FAQ

1. What should I do if someone from the BRE (formerly DRE) contacts me?

The attorneys at Century Law Group LLP are very experienced at defending California licensees. This experience has translated into success for hundreds of licensees over the last decade. With a former licensing prosecutor on your side, you will have a distinct advantage as a defendant. Our ability to anticipate prosecutorial tactics enables us to build strong defenses for our clients.

2. What is an informal conference?

Sometimes the BRE may contact you and ask you to attend an "informal conference." Be wary of such requests. The investigators at these "informal" meetings are experienced in coaxing licensees into admissions that are later detrimental to their case. Misunderstandings by licensees often lead them to unintended admissions which can lead the investigators to conclude that the case should be forwarded to the BRE's legal counsel.

We believe that the best opportunity to resolve your case comes at this investigative stage. We can accompany you to these investigative hearings and speak on your behalf. There are many legal measures that can satisfy both the agency and the licensee. For instance, in cases regarding a DUI, an accusation can be avoided if the licensee satisfies an appropriate alcohol abuse program.

3. What are the possibilities following an investigation?

There are six likely outcomes that follow an investigation, including:

  • the investigation is closed and the complaint is "unsubstantiated"
  • the investigation is closed and retained for one year if the complaint is found to be "inconclusive"
  • the investigation is closed and retained for five years because although it has merit, there is insufficient evidence to make it prosecutable
  • the investigation is referred for issuance of a citation
  • the investigation is referred to the district attorney and/or other law enforcement agency

4. What are the repercussions of an accusation?

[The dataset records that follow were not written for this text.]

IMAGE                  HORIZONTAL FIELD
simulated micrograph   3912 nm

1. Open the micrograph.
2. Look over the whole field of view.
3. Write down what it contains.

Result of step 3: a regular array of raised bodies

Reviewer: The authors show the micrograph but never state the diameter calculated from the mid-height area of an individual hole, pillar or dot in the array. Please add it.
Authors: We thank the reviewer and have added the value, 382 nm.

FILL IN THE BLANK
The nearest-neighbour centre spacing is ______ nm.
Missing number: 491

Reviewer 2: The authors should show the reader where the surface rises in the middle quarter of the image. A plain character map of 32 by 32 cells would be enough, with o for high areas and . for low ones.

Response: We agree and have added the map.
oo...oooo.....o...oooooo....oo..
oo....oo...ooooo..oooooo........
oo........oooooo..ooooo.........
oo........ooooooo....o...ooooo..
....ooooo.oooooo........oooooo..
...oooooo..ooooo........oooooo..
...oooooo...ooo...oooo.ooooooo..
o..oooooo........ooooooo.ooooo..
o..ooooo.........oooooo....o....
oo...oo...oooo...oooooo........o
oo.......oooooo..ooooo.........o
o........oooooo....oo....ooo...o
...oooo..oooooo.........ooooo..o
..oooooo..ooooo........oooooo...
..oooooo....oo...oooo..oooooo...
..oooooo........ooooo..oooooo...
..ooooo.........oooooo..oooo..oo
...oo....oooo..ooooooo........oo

An accusation should never be taken lightly. Because accusations are public documents, your reputation can be tarnished even when you are not guilty. Brokers are very hesitant to hire licensees who have been issued formal accusations. Thus, it is in your best interest to avoid formal accusations. Century Law Group's vast licensing defense experience provides our clients the best opportunity to resolve their matter before a formal accusation is issued. Although we are able to handle your case in any step of the disciplinary process, we advise all licensees that the most cost-efficient way is to hire us before the formal investigation begins.

5. What will my hearing be like?

Your hearing will be very similar to a trial in court — with witnesses, exhibits and rules of evidence. An Administrative Law Judge will preside; there is no jury in these proceedings. The judge works for the Office of Administrative Hearings and is independent from the BRE. The BRE will have an expert attorney of their own present. In addition to your right to have an attorney, you also have the right to testify on your own behalf, subpoena witnesses, cross- examine witnesses and the right to discovery.

Remember: Before the hearing closes, you must submit all the evidence you want the judge to consider. We at Century Law Group LLP have the experience and expertise to take care of the intricate legal preparation that is necessary to ensure your probability of success is as high as possible.

6. What if I disagree with the BRE's decision?

The first step would be to file a Request for Reconsideration with the BRE. It is necessary for this request to be filed before the pending order of discipline becomes effective. Depending on the BRE's response, the order may be stayed until it makes a decision to reconsider its first decision.

If the Request for Reconsideration is denied, you may file a writ of administrative mandamus. For this appeal to work, you must prove that the BRE committed an abuse of discretion. If this measure fails, the licensee may make an appeal to the Court of Appeals and then petition the Supreme Court.

7. What can I do to help my case right now?

Someday it may become necessary to obtain the testimony of your friends, neighbors and/or co-workers regarding your matter; for that reason, you should begin to identify witnesses to testify on your behalf. We will instruct you, if applicable, about how to contact witnesses who may not be friendly.

8. When should I get in contact with a lawyer? Why do I need a lawyer?

It's never too soon to call and ask questions. Do not enter a plea without first obtaining legal advice — even for a minor offense. If you are not represented by someone at your administrative hearing, you may experience considerable (and unnecessary) costs and license discipline. At Century Law Group LLP we are capable of interceding at any point of the disciplinary process. However, we recommended the earlier the better, as this will likely mean lower legal costs and less severe penalties, if any at all!

9. Is there anywhere I can go to get more information relevant to my license?

The following links provide useful information related to California real estate brokers and agents:

www.dre.ca.gov The California Bureau of Real Estate's official website provides useful information to licensees and those seeking licenses.

www.calhfa.ca.gov This California Housing Finance Agency official website provides information on affordable housing that is useful to any agent who desires up-to-date information about loans, insurance and mortgages for their clients.

www.bth.ca.gov/ The California Business, Transportation & Housing Agency's website that seeks to ensure efficient and fair markets for the real estate agent.

http://www.hcd.ca.gov/ The California Department of Housing and Community Development states its mission is to: "Provide leadership, policies and programs to expand and preserve safe and affordable housing opportunities and promote strong communities for all Californians."

http://www.dfi.ca.gov/ The website for California's Department of Financial Institutions is responsible for "licensing and/or chartering, examining, and otherwise supervising the operations of state-regulated financial institutions such as trust companies." It provides vast information on financial laws that can be useful to brokers and agents.